Analyst firm IDC has forecast that by 2025 more money will be spent on artificial intelligence software and services than on infrastructure-as-a-service and platforms-as-a-service.
The company released details of its Worldwide Semi-annual Artificial Intelligence Tracker on Wednesday, which forecast a global spend of $341.8 billion this year, representing 15.2 percent year-over-year growth.
Growth is set to accelerate to 18.8 percent by 2022, leading IDC to predict the market is on track to exceed $500 billion in annual spending by 2024.
AI software currently dominates, accounting for 88 percent of AI spending.
In the coming years, IDC expects AI hardware to grow the fastest, until AI services take over from 2023. AI services will be a $50 billion market by 2025, IDC said, with IT services likely accounting for 80 percent of spending and general business services the rest.

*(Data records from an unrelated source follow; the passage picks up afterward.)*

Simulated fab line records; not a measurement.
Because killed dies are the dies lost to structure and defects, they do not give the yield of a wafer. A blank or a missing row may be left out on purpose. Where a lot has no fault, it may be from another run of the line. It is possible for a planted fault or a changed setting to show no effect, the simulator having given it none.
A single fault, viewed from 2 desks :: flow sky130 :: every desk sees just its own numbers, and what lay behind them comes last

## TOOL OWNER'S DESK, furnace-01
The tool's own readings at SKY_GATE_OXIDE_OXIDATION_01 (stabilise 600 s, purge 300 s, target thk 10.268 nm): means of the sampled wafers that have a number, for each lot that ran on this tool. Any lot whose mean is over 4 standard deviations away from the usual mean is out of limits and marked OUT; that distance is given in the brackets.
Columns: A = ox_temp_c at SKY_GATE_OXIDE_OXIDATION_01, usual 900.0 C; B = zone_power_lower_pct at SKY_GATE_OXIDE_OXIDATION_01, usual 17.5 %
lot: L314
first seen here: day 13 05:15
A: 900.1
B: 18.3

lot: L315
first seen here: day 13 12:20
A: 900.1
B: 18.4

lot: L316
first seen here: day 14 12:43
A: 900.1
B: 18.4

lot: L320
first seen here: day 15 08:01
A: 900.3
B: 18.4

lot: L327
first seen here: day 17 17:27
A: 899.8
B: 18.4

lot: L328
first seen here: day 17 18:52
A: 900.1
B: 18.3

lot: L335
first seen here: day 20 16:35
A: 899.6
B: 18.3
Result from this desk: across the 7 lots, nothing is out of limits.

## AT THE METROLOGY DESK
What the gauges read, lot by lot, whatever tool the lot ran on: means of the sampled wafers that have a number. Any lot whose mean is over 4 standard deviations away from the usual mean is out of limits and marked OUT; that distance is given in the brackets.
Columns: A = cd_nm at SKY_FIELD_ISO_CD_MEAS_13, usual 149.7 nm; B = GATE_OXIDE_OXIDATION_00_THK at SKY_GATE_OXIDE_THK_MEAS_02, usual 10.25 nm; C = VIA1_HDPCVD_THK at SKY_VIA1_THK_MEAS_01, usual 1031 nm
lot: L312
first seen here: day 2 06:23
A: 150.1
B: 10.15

IDC’s definition of AI includes application software that puts it to work, AI infrastructure software, and AI-related services.
IDC ranks ghostware vendor Palantir as the revenue leader among AI platform vendors, with IBM in third place behind Microsoft. Redmond’s Beast ranks in the top three of IDC’s other AI software categories: Applications, System and Infrastructure Software, and AI Application Development and Deployment Software. IBM, which led the way in AI before deciding hybrid clouds were the future, is making just one more appearance in the System and Infrastructure Software slot.
AI system infrastructure software is projected to enjoy a five-year CAGR of 14.4 percent, while accounting for approximately 35 percent of all AI software revenue. In the AI applications market, IDC says the growth of business risk management products will outperform CRM over the next five years.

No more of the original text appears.